In 2009 we plan to invest approximately $60 million in the conventional Arkoma program and drill approximately 25 wells. We have approximately 351 Bcf of reserves in East Texas compared to 353 Bcf at year-end 2007. In 2008 we invested approximately $160 million and participated in 50 wells in East Texas, of which 42 were successful and eight were in progress at year end resulting in a 100% success rate. Net production from East Texas was 31.6 Bcf in 2008 compared to 29.9 in 2007. Our 2008 drilling program was primarily focused on drilling the James Line Formation in our Angelina River Trend area.
During 2008 we participated in a total of 32 wells targeting James Line horizontal. The average gross initial rates for the 15 operated wells we placed on production in 2008 was 9.1 million cubic foot per day. At year-end 2008, we had just over 100,000 total gross acres, approximately 86,000 were undeveloped and approximately 17,000 gross acres developed in the Angelina Trend.
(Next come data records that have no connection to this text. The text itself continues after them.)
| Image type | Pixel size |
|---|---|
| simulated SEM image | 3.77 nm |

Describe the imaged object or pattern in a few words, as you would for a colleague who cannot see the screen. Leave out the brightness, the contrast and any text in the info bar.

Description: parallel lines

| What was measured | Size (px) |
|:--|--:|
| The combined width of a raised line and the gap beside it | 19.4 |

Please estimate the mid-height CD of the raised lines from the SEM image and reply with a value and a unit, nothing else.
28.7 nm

In the second quarter of 2008 we signed a 50/50 joint venture agreement with a private company to drill two wells targeting the Haynesville Bossier Shale interval in Shelby, Nacogdoches and St. Augustine counties Texas. The first horizontal well, Red River 877, #1, located in Shelby County, reached total major depth of 16,144 feet in the fourth quarter of 2008 with a 2,718 foot lateral length. It was completed in the first quarter of 2009 and is currently being tested. We plan to start drilling the horizontal lateral of the second well, the Red River 164 #1, within the week. It is expected to be completed and tested in the second quarter of 2009.
We're encouraged by our results to date and may invest more capital in 2009 than currently planned in the Haynesville Bossierville Shale play. In 2009, the current plan is to invest up to $110 million in East Texas to participate in approximately 40 wells, 34 of which are planned to be horizontal wells targeting the James Line Formation.
At year-end 2008 we had approximately 138,600 net undeveloped acres in the United States outside of our core operating areas. We invested approximately $73 million in new ventures programs in 2008 including $58 million in the Marcellus Shale play in Pennsylvania. At year-end 2008, we had approximately 115,000 net acres in Pennsylvania, under which we believe the Marcellus Shale is prospective, at a total cost of about $530 per acre. During 2008 we drilled our first four wells, including our first horizontal well, on the acreage in Bradford, in Susquehanna County, three of which have been production tested.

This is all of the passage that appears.